For many lawyers, billable hours are a necessary, albeit unpleasant, part of practicing law. Tracking and billing time has long been part of the daily lives of lawyers, often adding to the stress of the their already busy practices.
Fortunately, hourly billing isn’t your only choice in 2018. Many lawyers are using alternative fees in their law firms and reaping the benefits. Interested in learning more? Then you’re in luck! This very topic was discussed earlier this year at the ABA Techshow in Chicago. During this presentation, “Alternative Fees for the Process-Oriented Firm,” Mary Vendenack and Shantelle Argyle covered the ins and outs of implementing alternative fees in a law firm.
Below you’ll find the visual notes from that session along with some of our favorite tips (click to view larger image):
The benefits of alternative fees
The speakers explained that the benefits of fixed and alternative fees are many. For starters, legal consumers – driven by their purchasing experiences outside of legal work – are increasingly expecting predictability in legal fees. Clients prefer to know what they’re paying for up front. The billable hour is anything but transparent and legal fees can quickly add up, which can be frustrating for legal clients.
Alternative fees solve this problem by providing clients with a clear understanding from the start regarding the scope of the work that will be performed and how much it will cost. The more clarity that you can provide at the outset, the better off you’ll be, since your clients will be happier knowing exactly what to expect and what they’re paying for.

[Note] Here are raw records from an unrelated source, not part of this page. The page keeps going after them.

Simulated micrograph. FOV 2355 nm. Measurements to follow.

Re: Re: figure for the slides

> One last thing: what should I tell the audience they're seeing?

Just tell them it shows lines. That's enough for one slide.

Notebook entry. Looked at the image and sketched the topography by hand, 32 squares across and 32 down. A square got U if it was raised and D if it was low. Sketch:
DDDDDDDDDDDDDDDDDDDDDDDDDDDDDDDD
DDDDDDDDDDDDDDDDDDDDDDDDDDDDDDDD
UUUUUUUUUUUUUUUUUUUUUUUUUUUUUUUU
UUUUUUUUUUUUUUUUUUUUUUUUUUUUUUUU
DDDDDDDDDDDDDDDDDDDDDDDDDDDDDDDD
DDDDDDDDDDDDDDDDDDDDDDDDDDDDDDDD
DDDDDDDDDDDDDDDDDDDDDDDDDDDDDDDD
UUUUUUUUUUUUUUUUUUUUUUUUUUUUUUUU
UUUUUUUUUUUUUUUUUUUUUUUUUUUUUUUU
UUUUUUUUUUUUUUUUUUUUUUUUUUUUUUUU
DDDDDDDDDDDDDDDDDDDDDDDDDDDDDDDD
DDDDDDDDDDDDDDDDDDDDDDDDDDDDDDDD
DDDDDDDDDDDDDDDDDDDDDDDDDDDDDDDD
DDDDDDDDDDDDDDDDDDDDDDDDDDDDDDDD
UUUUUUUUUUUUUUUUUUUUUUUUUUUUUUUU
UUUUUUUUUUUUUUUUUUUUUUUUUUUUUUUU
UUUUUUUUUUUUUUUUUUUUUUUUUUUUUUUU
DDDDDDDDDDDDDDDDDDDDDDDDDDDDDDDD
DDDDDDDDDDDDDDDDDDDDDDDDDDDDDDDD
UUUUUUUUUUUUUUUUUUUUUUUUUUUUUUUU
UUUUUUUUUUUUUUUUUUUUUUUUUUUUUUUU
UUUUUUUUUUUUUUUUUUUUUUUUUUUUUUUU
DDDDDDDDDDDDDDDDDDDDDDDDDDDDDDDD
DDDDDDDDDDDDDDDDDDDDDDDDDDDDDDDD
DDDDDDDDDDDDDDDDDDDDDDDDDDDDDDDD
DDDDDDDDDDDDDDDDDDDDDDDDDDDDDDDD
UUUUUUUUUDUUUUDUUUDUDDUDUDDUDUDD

Knowing when to use alternative fees
According to the presenters, it’s important to pay attention to your clients during the initial consultation. Look for cues from potential clients that will indicate whether using an alternative fee structure might be called for. One important part of this analysis will be ensuring that you fully understand the client’s business. The client’s values, business processes, and legal needs will play a part in determining whether alternative fees should be used in lieu of charging by the hour.
Certain types of legal matters are simply not amenable to alternative fee structures. The key is being able to make data-driven business decisions. Have a thorough understanding regarding the work that a particular type of legal matter will entail and how long it has taken you in the past to handle similar cases. Then, use that knowledge to assist in determining the appropriate fee structure for the case at hand.
Also important is to ensure that your firm is operating as efficiently as possible. Use law practice management software to automate your law firm’s processes. The more you can automate your law practice, the easier it will be to have a full understanding of your costs and the time required to handle a matter.
Determining how to set your fees
Alternative fee structures vary and it’s up to you to determine what makes the most sense in a given case. As the presenters explained, you have many options. A flat fee is always a possibility, but you can also establish a hybrid contingency, wherein you receive a flat fee up front and also receive a percentage of the amount collected at the end of the case. Another variation is to establish a fee cap for a given case; this allows your client to budget and avoids sticker shock. The trick is to ensure that – no matter what fee you set – that you get paid for the value you provide to the client.
Covering your bases
When exploring alternative fees, it’s important to cover your bases. For example, the presenters suggested that you consider charging an initial consultation fee as part of the fee plan discussed at the outset of the case. It’s also important to clearly lay out the scope of the work to be performed and the fee structure in either the retainer agreement or another document that is signed by the client. Doing so memorializes expectations up front and in writing. And, importantly, if the scope of the project expands during your representation beyond what you’d discussed or expected, you’ll need to inform your client and modify the existing agreement or create a new one.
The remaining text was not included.